That’s a common assumption—and the one Steinhardt media, culture, and communication professors Finn Brunton and Helen Nissenbaum seek to upend in their book Obfuscation: A User’s Guide for Privacy and Protest, in which they argue both that your privacy is being eroded through acts way, way more heinous than you might think, and that contrary to popular belief, there is something you can do about it.
“One of the tricky things about online tracking is that it’s so complex and invisible that we aren’t necessarily cognizant of it happening,” Brunton told NYU Stories. “Part of the goal of Obfuscation is to draw attention to precisely that problem.”
Consider the trick by which, in loading a single (practically invisible) pixel onto a website you’re visiting, an ad server can, without your knowledge, collect all kinds of information about the browser and device that you’re using—information that could then be used down the line to, say, jack up the price on a plane ticket the next time you’re making travel arrangements, serve up a selection of higher-end goods the next time you search on an online retailer’s site, or, on the flip side, make it tougher for you to get a loan, if something about your data gets flagged as a credit risk.
This is a clear example of what Nissenbaum and Brunton describe as “information asymmetry,” where, as they write, the companies collecting data “know much about us, and we know little about them or what they can do.” It’s not just that we haven’t agreed to having our personal information collected, it’s that the invisible processes of dossier building are so complex, and their consequences so difficult to predict, that it would be virtually impossible to understand exactly what we’re being asked to consent to. Whereas NSA snooping makes headlines, other forms of quiet surveillance go unnoticed (and unregulated), to the benefit of shadowy entities making bank in the data economy—or even police using software to calculate citizens’ threat “scores.”
“Machines don’t forget,” Brunton cautions. Suppose you have an agreement with one company, “the best company run by the best people,” he says, “but then they go bankrupt, or get subpoenaed, or acquired. Your data ends up on the schedule of assets,” and then you don’t know where it might end up.

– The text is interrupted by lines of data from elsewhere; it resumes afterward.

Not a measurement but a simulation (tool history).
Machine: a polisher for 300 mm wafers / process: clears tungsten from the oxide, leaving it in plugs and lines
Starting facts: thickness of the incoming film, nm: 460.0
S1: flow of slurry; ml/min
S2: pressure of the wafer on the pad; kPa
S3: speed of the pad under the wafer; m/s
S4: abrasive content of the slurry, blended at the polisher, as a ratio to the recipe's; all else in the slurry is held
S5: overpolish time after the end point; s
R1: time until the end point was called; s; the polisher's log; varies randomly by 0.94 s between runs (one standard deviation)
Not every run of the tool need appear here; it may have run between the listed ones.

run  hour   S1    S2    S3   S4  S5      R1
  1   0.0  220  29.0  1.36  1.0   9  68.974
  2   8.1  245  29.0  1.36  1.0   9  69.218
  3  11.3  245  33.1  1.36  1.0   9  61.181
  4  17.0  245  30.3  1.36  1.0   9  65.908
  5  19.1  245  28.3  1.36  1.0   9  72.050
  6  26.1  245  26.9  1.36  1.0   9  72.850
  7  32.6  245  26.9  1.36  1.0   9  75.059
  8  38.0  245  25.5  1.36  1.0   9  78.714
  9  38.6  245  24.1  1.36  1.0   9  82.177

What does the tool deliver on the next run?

To be clear, the authors—whose manifesto irked critics who argue that these kinds of transactions are what finance the “free” Internet—aren’t against online advertising per se. “Before ad networks started the surveillance background,” Nissenbaum explains, “there was traditional advertising, where Nike could buy an ad space on, say, the New York Times [website], or contextual advertising, where Nike would buy space on Sports Illustrated. There were plenty of ways of advertising that didn’t involve tracking people.”
Nowadays, though, Brunton says, “Many online sites that produce content you use and enjoy don’t get that much money out of the advertising, and yet there’s a whole galaxy of third-party groups on the back end swapping data back and forth for profit, in a way that’s not necessarily more effective for the merchant, the content provider, or you. Then add on top of it all that the data can be misused, and you have a network that is less secure and built around surveillance. I think that starts to shift the balance in favor of taking aggressive action.”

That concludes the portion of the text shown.